All Dolled Up

Sewing Our Traditions: Dolls of Canada’s North will be on display at Dawson’s Dänojà Zho Cultural Centre until September 21, held over from the centre’s regular summer season so that it can be part of a school-related program.

Students at the Robert Service School (RSS) have already had one shot at doll making and the efforts of the Grade 4 class are part of the display that the centre has been running all summer, along with some local dolls from the Tr’ondëk Hwëch’in collection.

The travelling collection, containing dolls from the three northern territories, was assembled as part of the cultural display at the 2010 Olympics in Vancouver.

The work of 29 doll makers is featured, including Dawson’s own Dolores Anderson, and Yukon elders Pearl Keenan, Rachel Thompson and Annie Smith.
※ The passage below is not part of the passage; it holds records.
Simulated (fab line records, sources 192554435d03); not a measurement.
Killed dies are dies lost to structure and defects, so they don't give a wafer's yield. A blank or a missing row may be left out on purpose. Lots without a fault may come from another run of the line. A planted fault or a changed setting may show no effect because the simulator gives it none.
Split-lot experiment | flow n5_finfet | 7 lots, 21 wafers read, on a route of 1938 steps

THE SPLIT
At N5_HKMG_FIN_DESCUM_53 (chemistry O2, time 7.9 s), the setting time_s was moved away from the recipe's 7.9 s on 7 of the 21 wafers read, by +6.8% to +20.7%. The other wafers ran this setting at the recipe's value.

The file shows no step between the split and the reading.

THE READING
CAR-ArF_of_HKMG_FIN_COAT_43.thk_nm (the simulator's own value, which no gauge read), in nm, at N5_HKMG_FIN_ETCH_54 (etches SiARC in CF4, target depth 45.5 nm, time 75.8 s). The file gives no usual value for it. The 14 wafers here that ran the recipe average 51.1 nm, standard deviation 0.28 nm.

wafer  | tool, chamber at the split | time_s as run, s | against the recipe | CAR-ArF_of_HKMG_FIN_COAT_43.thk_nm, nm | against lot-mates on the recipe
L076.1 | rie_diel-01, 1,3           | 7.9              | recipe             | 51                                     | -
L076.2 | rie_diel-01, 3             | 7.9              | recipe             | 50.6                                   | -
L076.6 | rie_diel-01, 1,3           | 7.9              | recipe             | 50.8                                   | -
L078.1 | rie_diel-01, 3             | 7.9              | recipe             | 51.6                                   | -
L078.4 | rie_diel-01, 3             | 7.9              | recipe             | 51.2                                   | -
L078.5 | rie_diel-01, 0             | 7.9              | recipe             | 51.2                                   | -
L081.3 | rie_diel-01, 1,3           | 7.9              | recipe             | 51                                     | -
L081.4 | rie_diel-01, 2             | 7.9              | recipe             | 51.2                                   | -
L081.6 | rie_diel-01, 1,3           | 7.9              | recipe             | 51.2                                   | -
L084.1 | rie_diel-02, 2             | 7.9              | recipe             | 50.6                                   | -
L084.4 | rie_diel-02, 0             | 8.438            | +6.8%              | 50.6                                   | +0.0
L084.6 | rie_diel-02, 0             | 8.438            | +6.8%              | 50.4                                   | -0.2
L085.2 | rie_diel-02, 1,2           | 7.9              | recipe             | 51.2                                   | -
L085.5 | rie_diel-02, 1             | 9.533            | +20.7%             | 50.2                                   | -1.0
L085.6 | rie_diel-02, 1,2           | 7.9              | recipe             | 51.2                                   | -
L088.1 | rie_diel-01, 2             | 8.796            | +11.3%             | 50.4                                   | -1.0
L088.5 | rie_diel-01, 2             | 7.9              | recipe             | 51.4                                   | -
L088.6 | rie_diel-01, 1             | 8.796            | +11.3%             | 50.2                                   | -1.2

Dänojà Zho Manager Glenda Bolt notes that the territories have very similar themes even if the materials used to make the dolls are different.

There is a clear emphasis on winter clothing in the collection, and the detail work that went into the boots on all the dolls is a clear indication of how important good footwear is seen all across the North.

“The dolls really show how the cultures valued using everything they had—every scrap of bone, leather or fur,” she says.

“Look at that doll clothed in fish skin. Now that is using everything.

“It’s been charming quite a few of the kids. They just think it’s so funny that there are fish made out of fish skin.”

Dolores Anderson has been making dolls and other traditional crafts since she was a child. Photo by Dan Davidson

The doll in question is by a younger artist, Sarah Uppik, from Sanikiluaq, Nunavut. She often creates dolls that depict hunting.

As the useful 60-page booklet that goes with the exhibit indicates, the origins of this handmade doll tradition has “a more serious adult purpose; teaching the children the skills that will be required when they grow up.”

In the past, when most things were hand made, children began to work alongside their parents and elders at a very early age, learning “how to scrape and tan hides, spin thread and weave it in to cloth, or sew boots with animal sinew… Making doll clothes was a way to learn these essential skills.”

While the dolls originally had a practical purpose, today they are more often created as works of art that reflect Northern history, cultures and customs.

Lizzie Angootealuk, whose dolls are usually posed doing some traditional activity, is very specific about this in her comments.

“I try to capture my culture with my dolls.”

Yukon dolls tend to be made from moose and caribou along with a verity of furs from small animals. Many have a belt with the word “Yukon” spelled out across the waist.

Dolls from the Northwest Territories share the same basic materials, but also make the “Mother Hubbard” style of cloth clothing and use a lot of floral beadwork.

In Nunavut there are some of the same materials, but a lot more sealskin, fox and rabbit. The art had nearly died out there for a while, but was revived by a series of workshops in the first decade of this century.

Bolt says that the season-end visitors to the centre, which always include a heavier proportion of European travellers, are absolutely fascinated by the collection, and there have been some squeals of delight from women who collect dolls themselves.